While Lawrence Welk rarely played big band jazz, he was very fond of Dixieland music and regularly featured it along with his very popular polka music. (Master New Orleans clarinetist Pete Fountain spent two years with the band in the 1950s.) Welk’s affinity for Dixieland music can be heard in this Soundie, a politely swinging novelty affair that allows three of the band members to show off their jazz chops.

One day during the week of March 15, 1945, the Welk band was called to a recording studio in New York City, probably RCA, where they committed to wax six tunes, including the “They Go Wild (Simply Wild Over Me),” a hit song from 1917. Soon after, the band left Manhattan for an engagement in New Orleans. They were followed by Filmcraft producer and director William Forest Crouch and cinematographer Don Malkames. Taking advantage of the fine weather in New Orleans, Crouch filmed in various locations throughout the city. A Google search under “big clown face in New Orleans” pinpointed the sideline location for this Soundie as Pontchartrain Beach Amusement Park, at the “Laff in the Dark” fun house.

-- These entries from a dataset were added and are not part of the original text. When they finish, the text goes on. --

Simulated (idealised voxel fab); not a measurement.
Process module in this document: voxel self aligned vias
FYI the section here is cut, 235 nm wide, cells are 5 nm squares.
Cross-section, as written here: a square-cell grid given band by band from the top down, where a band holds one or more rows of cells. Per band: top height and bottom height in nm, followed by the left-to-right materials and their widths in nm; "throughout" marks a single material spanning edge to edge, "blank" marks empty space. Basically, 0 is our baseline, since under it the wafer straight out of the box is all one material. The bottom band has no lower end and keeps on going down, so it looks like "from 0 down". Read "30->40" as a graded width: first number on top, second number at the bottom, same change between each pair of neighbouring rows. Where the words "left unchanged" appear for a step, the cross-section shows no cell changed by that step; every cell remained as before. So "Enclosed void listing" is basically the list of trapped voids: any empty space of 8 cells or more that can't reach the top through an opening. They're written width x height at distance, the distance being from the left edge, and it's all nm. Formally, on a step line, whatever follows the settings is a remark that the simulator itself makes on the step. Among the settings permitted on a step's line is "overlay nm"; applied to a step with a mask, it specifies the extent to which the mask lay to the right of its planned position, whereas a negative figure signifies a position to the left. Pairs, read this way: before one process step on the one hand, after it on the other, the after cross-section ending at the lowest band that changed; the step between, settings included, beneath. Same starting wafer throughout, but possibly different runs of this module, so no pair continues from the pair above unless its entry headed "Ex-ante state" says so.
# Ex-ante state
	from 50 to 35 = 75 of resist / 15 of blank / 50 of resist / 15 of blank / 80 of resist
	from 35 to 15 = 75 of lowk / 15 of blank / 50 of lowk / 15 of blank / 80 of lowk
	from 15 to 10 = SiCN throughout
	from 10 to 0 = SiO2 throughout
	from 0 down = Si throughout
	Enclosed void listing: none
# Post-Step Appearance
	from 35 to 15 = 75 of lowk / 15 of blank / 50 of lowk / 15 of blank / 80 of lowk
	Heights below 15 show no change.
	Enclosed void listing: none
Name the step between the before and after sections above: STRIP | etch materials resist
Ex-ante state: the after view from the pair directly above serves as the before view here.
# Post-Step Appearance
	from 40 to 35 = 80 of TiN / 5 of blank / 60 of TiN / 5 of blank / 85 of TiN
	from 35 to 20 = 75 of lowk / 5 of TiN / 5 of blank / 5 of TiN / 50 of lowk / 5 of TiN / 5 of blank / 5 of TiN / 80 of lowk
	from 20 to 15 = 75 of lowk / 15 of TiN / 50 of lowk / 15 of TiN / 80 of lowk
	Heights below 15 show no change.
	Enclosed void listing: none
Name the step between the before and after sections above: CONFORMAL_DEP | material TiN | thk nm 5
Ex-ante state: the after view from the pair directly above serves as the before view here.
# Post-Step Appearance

String bass player Arthur Swanson usually took the novelty vocals in the band, so Welk takes over Swanson’s place, sidelining on string bass. Swanson enters the scene in a Soundies promotional car that the Crouch must have sent from New York for publicity purposes. While the solo identifications have not been verified, musicologist Kevin Coffey and I are confident that they are correct. Of special note is clarinet player Norman Lee, an outstanding soloist who was soon working with Eddy Howard’s big band. At this time the band also included a female also sax player, Venita White. We’ll catch her as a jazz soloist in a follow-up from this series.